It is probably also useful to distinguish passages belonging to different narrative
levels (for example, direct speech versus narrative or quotation versus narrative)
and to identify reference points such as page breaks. It is less useful to record
exact nuances of rendition or spelling in a particular version of a text. Our goal is
not to duplicate the work of scholarly editors or to produce (yet another) digital
edition of a specific source document. </p>
<!-- CO: OK. With respect to the selection criteria, we need to consider that we will encode the first edition of each texts.
The first edition will reveal spelling variances and variances concerning different text levels, e.g, direct speech
(like any other modern edition will do in some way or the other)-->
<!-- LB : the idea of encoding specifically the first edition wasn't what I thought the
brief was when I started work on this document! Licensing issues-->
<p>In selecting features for inclusion in the markup scheme, we have been guided, but
not limited, by existing practice as far as possible. Particular collections we have
examined are listed in section <ptr target="#sources"/> but the main goal has been to
identify a small core set of essential textual features which can be readily
(preferably automatically) identified in existing digital transcriptions, or easily
and consistently provided by new transcriptions. </p>
<!-- BN : I definitely agree:-->
<p>This document lists all the textual features which are to be distinguished in an
ELTeC conformant transcription. Whenever a given feature exists in a text, it will be
marked up as indicated here. No other features will be captured by the markup: if
some textual feature not provided for here is identified by a marked up source text,
that markup will be removed. The goal is to ensure that the ELTeC texts can be
processed by very simple minded (but XML-aware) systems primarily concerned with
lexis and to make life easier for the developers of such systems. </p>
<!-- CO: In addition, our scheme should make sure that we have no variance in the actual encoding.
Especially a fixed sequence of attributes and a fixed hierarchical structure of elements is needed for parsing issues.

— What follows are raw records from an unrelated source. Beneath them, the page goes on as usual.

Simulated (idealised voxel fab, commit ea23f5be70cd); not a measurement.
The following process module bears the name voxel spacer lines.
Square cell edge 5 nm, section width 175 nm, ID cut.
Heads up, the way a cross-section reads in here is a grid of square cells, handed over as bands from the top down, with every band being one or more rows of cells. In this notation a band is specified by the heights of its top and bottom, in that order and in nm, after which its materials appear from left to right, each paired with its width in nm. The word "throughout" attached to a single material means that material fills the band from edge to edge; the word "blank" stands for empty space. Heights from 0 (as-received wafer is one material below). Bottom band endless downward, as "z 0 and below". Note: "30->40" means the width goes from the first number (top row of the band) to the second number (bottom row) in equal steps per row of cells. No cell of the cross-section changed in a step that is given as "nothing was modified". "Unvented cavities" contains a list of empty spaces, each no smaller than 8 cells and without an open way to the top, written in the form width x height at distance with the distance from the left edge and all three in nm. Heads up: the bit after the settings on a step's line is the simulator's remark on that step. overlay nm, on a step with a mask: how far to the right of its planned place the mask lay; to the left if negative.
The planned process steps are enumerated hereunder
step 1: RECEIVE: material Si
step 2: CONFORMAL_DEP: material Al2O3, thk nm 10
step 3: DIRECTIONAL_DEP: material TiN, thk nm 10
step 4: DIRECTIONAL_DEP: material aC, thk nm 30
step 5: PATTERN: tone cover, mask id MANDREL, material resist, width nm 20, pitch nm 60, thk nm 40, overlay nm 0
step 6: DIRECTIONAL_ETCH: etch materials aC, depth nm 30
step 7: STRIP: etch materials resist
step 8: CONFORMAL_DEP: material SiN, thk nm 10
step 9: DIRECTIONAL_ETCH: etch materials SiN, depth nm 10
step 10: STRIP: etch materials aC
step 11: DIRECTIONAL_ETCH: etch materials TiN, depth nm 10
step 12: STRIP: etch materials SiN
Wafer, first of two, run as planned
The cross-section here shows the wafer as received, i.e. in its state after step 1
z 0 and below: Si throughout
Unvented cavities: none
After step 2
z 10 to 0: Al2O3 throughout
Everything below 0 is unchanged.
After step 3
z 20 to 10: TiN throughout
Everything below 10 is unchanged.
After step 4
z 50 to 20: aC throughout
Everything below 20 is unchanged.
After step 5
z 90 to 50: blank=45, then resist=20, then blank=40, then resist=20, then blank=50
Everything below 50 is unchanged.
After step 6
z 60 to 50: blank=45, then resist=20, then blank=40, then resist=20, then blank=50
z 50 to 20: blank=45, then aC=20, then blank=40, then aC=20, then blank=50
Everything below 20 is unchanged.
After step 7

For example, allowing diverging xpath may reveal problems for automatically processing ELTeC. -->
<!-- LB : I am assuming we will produce a tightly constrained XML schema to ensure that
the hierarchy of XML elements is simple and predictable. We can't however do anything
to enforce the order in which attributes appear on an XML tag, nor should we. And I
don't know what you mean by "allowing diverging xpath": we can't control the
structure of the documents we are encoding, just represent them! My
assumption is that ELTeC documents will be well formed and valid XML documents: no
more, but no less. What parsing issues are you imagining? -->
<!-- CO: For this period, it may not be a frequent problem, but we also need to think of special character encoding:
a full and extensive transcription guideline is needed.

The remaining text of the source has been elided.